Cascadia's beloved musician, businessman, and punny raconteur, Ivar Haglund, was well-known, both locally and internationally, for his publicity stunts promoting his aquarium and seafood restaurant. Here's a stunt I had not heard of before:
In 1947, Ivar organized an expedition to scale the newly discovered Mount Miller -- starting from the top! Mount Miller, you see, is underwater, part of the Gulf of Alaska Seamount Province. His expedition team consisted of one brave octopus, Oscar III, who was to be dropped from a boat over the seamount, attached to a two-mile line. Oscar's mission: bring back deep-sea edelweiss to prove he had scaled to the base.
From an April 4th United Press story (reprinted in The Portsmouth Times, p. 6):
OSCAR OCTOPUS TO TRY 'MOUNT'
Underwater 'Mountain' Subject Of Novel Trip
SEATTLE, April 4—A mountain-climbing octopus, Oscar III, and his trainer, Ivar Haglund, were en route today to "climb" the mountain-infested waters of the Alaskan gulf.
The 11,350-foot underwater "Mt." Miller was their destination.
Discovery of giant submarine peaks 900 miles northwest of Seattle by the U. S. coast and geodetic survey, is responsible for Mr. Haglund's latest stunt.

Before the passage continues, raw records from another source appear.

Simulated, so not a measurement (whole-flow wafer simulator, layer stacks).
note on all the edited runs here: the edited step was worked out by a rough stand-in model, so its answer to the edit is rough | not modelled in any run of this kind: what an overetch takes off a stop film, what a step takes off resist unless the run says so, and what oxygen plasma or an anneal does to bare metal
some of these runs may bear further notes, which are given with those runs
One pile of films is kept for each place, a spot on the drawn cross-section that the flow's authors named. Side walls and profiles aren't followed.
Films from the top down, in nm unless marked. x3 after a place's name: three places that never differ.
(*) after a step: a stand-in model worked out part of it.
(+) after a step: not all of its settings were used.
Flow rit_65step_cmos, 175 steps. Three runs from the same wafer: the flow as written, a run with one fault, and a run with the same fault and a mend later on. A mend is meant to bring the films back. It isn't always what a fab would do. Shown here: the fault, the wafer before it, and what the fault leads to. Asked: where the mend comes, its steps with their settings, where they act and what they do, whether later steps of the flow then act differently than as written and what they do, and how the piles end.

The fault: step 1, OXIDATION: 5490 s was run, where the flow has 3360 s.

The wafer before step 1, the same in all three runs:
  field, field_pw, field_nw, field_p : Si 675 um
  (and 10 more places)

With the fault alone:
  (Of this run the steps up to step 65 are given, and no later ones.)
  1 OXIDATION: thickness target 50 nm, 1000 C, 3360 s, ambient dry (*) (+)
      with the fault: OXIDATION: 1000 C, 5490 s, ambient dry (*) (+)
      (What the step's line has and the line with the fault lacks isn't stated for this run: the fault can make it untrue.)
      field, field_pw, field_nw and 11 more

"Man still has not invented a diving suit to withstand the terrific pressures involved," said Mr. Haglund. So the actual climbing will be done by a "scientifically trained octopus".
According to the balding aquarium-owner, Oscar's greatest hazard in scaling Mt. Miller is that he must start from the top and "climb" down.
The incentive for Oscar—and proof that he reaches the base of Mt. Miller—will be his favorite dish, sea-edelweiss, which grows at great depths.
When the expedition glides over the peak of Mt. Miller Oscar will be dropped overboard leashed to a two-mile wire.
If he comes back with a sprig of sea-edelweiss clutched in any one of his arms—it's likely even Mr. Haglund will eat it.